The file names are consistent across the subfolders, i.e. the prediction for a certain image can be found in the .json file with the same name, in the `predictions` folder.

The `no_dogs` folder only contains `images` and `overlays`, because we configured the action with `save_predictions=False` and `save_scores=False`.

If you take a look in those folders now, you'll find that they are populated with images, predictions, score files and overlay images.

### What about overhead?

Because post inference hooks are executed in seperate threads, adding them to your deployment will add minimal overhead to the inference process. Let's clear the hooks and measure the inference time again, to get an estimate of the impact.

In [None]:
# Remove any post-inference hooks
deployment.clear_inference_hooks()

# Now run the inference loop without any hooks
t_start = time.time()
for image_path in tqdm(dog_image_filepaths):
    image = cv2.imread(image_path)
    numpy_rgb = cv2.cvtColor(image, cv2.COLOR_BGR2RGB)
    deployment.infer(numpy_rgb)
t_elapsed = time.time() - t_start
print(
    f"Inference on {n_images} images without post-inference hooks completed in {t_elapsed:.2f} seconds."
)

Most likely you will notice that the inference time without any hooks is less than with the 2 hooks applied. Nevertheless, the additional time required is much smaller than if you would carry out the actions defined in the post-inference hooks after each inferred image in a synchronous manner.

## Saving a deployment with post inference hooks
If you save a deployment with post inference hooks, the hook configuration will be saved with it. The cell below shows how to do this.

In [None]:
target_folder = os.path.join("deployments", PROJECT_NAME)
deployment.save(target_folder);

Once saved, the deployment can be recreated and the post inference hooks will be added automatically. Upon executing the cell below, you should see the two post inference hooks being added to the deployment.

In [None]:
from geti_sdk.deployment import Deployment

offline_deployment = Deployment.from_folder(target_folder)

## Limiting hook execution rate

Suppose that we are running inference on a video stream. In that case, we might get many sequential frames which activate a hook trigger, because frames that appear shortly after one another may look very similar. To avoid filling up our data collection folder with such near-duplicate frames, we can choose to limit the rate at which an action is allowed to run. This can be configured in the `PostInferenceHook`constructor, using the `limit_action_rate` and `max_frames_per_second` parameters.
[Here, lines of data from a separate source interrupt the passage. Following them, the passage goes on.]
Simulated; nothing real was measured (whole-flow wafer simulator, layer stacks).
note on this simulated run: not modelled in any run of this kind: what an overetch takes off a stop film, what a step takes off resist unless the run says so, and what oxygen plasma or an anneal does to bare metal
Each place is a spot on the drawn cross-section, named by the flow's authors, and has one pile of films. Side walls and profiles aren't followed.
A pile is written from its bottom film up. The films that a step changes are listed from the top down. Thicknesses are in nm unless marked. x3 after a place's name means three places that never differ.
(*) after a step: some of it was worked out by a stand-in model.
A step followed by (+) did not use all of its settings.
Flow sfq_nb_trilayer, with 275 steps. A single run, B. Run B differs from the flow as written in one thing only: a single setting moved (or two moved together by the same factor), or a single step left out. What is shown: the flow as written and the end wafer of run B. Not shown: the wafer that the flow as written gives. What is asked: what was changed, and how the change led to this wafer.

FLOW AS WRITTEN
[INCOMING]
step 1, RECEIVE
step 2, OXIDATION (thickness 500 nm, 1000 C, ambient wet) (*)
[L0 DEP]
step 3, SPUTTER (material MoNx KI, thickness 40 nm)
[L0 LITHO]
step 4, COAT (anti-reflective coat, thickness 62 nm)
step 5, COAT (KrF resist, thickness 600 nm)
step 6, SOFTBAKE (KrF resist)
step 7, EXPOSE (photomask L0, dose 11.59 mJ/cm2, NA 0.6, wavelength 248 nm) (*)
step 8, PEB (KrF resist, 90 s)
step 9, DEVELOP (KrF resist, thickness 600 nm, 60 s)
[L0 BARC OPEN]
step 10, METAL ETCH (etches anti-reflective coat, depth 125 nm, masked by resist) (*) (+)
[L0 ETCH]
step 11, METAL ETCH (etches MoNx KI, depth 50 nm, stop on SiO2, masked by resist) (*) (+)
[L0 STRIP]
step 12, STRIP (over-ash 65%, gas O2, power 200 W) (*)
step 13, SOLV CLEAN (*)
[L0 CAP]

To give an example of this, in the last demo of this notebook we'll run inference 50 times *on the same image*, to simulate a video stream. We'll create a hook with the `AlwaysTrigger`, which activates after every inferred image or frame, and have it send the data to Geti using the `GetiDataCollection` action. However, to avoid filling up our dataset with 50 duplicate images, we'll limit the action execution rate to 1 frame per second.

The cell below shows how to create this hook.

In [None]:
from geti_sdk.post_inference_hooks import AlwaysTrigger

trigger = AlwaysTrigger()
action = GetiDataCollection(
    session=geti.session,
    workspace_id=geti.workspace_id,
    project=project,
    dataset="Inferred video frames",
    log_level="debug",
)
geti_hook = PostInferenceHook(
    trigger=trigger,
    action=action,
    max_threads=5,
    limit_action_rate=True,
    max_frames_per_second=1,
)

Let's first clear the existing hooks, and then add our new hook to the deployment

In [None]:
offline_deployment.clear_inference_hooks()
offline_deployment.add_post_inference_hook(geti_hook)
offline_deployment.load_inference_models()

Now, let's run inference 50 times again, each time on the same image

In [None]:
image = cv2.imread(EXAMPLE_IMAGE_PATH)
numpy_rgb = cv2.cvtColor(image, cv2.COLOR_BGR2RGB)

t_start = time.time()
for ind in tqdm(range(50)):
    offline_deployment.infer(numpy_rgb)

t_elapsed = time.time() - t_start
print(
    f"50 inference iterations with rate-limited Geti I/O hook completed in {t_elapsed:.2f} seconds."
)

Your Geti project should now contain a new dataset called `Inferred video frames`, which should contain as many images as the number of seconds the benchmark took to run (plus one, because the action fires immediately on the first frame). So if it took 8 seconds to infer 50 times, the hook should have uploaded 9 images to Geti.

Note that the trigger that we use is the `AlwaysTrigger`, which activates on every inferred image or video frame, regardless of the prediction outcome. The rate limiting happens in the `Action` phase of the hook, it ensures that the action does not run more frequently than allowed by the rate limit, even if the trigger fires much more often.